Captures and locales are not yet implemented, but the rest works quite well.
I wrote it because I was curious of the kind of performance you could get out of a pure Lua implementation. It relies heavily on memoization, and does some algebraic simplifications. As a consequence:
P"a" * "b" == P"ab" -- (the same table/proxy, actually)
S"ab" + S"cd" == S"abcd" -- ditto.
* sequences and + alternatives are also flattened. Much more could be done, but I don't think that a full factorization would be beneficial for the current back end. Patterns are actually compiled to anonymous functions, and going too far would add more levels of recursion.
On the other hand, the frontend could be used as an optimising preprocessor for LPeg itself, and in that case, a more agressive factorisation may come in handy. Things like
P"prefix" + "prefax" --> P"pref" * (P"i" + P"a") * "x"
or even
P"prefix" + "prefax" --> P"pref" * (S"ai") * "x"
UTF-8 is supported out of the box:
plpeg.set_charset"UTF-8"
s = plpeg.S"ß∂ƒ©˙"
s:match"©" --> 3 (since © is two bytes wide).

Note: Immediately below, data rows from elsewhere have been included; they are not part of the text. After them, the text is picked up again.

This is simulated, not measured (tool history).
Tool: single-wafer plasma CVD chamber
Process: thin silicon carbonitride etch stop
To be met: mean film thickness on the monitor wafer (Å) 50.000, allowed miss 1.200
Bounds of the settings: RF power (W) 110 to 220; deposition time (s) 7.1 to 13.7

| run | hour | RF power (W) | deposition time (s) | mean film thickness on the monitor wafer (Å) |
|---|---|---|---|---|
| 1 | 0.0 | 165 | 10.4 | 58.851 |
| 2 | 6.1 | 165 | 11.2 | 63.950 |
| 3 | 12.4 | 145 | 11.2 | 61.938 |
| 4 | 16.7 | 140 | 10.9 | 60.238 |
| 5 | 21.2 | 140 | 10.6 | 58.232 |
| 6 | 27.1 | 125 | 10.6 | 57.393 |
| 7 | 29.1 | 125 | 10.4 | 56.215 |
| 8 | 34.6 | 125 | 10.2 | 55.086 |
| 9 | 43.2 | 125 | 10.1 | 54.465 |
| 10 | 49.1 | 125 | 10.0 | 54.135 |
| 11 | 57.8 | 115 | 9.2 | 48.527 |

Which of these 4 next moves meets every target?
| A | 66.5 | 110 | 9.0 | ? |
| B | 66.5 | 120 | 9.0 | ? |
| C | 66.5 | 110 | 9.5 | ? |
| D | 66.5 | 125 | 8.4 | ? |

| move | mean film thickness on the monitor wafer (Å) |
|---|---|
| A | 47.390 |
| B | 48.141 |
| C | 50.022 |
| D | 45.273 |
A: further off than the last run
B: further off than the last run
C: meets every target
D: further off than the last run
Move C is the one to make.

The patterns are validated at creation time. The input is expected to be valid UTF-8.
A validating matcher could be added, at the expense of performance.
More encodings can be easily added (see the charset section), by adding a
few appropriate functions.
I hope that Roberto is ok with the name. Otherwise, I'll change it, of course.
This should work as expected.
P(function) -- works as expected, but captures are thrown out.